Question

The research department at the company took a sample of 25 comparable textbooks and collected information on their prices. This information produces a mean price of $145 for this sample. It is known that the standard deviation of the prices of all such textbooks is $35 and the population of such prices is normal. (a) What is the point estimate of the mean price of all such textbooks? (b) Construct a 90% confidence interval for the mean price of all such college textbooks.

Answer 1

a)
`\hat \mu = \bar X = 145`

b)
`145-1.64(35)/(√(25))=133.52`

`145+1.64(35)/(√(25))=156.48`

So on this case the 90% confidence interval would be given by (133.52;156.48)

Explanation:

Previous concepts

A confidence interval is "a range of values that’s likely to include a population value with a certain degree of confidence. It is often expressed a % whereby a population means lies between an upper and lower interval".

The margin of error is the range of values below and above the sample statistic in a confidence interval.

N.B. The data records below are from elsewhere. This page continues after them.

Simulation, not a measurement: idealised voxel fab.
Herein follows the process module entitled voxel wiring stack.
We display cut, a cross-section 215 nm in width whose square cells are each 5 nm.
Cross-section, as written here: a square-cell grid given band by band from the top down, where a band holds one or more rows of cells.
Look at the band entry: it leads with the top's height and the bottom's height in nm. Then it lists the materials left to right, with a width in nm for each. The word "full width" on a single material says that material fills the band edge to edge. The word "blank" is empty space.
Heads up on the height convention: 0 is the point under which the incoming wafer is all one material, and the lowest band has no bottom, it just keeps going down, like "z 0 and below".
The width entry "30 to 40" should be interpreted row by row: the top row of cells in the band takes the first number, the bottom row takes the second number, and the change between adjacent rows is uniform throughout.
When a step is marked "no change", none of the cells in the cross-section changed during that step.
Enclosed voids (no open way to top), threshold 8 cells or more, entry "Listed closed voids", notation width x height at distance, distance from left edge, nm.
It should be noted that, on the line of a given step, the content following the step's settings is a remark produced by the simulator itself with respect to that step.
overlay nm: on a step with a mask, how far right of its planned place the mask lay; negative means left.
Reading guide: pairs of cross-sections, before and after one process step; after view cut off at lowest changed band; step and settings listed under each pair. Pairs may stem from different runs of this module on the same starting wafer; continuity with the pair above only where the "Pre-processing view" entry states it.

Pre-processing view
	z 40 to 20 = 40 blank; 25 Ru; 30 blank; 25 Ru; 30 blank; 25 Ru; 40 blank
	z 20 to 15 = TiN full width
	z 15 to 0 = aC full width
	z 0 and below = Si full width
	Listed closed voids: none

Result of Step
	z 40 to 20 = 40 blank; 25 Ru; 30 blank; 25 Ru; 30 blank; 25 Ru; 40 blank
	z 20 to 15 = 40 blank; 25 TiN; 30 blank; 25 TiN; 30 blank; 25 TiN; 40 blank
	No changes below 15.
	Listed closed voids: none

Normal distribution, is a "probability distribution that is symmetric about the mean, showing that data near the mean are more frequent in occurrence than data far from the mean".

`\bar X=145` represent the sample mean

`\mu` population mean (variable of interest)

`\sigma=35` represent the population standard deviation

n=25 represent the sample size

a) For this case the best point of estimate for the population mean is the sample mean:

`\hat \mu = \bar X = 145`

b) Calculate the confidence interval

The confidence interval for the mean is given by the following formula:

`\bar X \pm z_(\alpha/2)(\sigma)/(√(n))` (1)

Since the confidence is 0.90 or 90%, the value of
`\alpha=0.1` and
`\alpha/2 =0.05`, and we can use excel, a calculator or a table to find the critical value. The excel command would be: "=-NORM.INV(0.05,0,1)".And we see that
`z_(\alpha/2)=1.64`

Now we have everything in order to replace into formula (1):

`145-1.64(35)/(√(25))=133.52`

`145+1.64(35)/(√(25))=156.48`

So on this case the 90% confidence interval would be given by (133.52;156.48)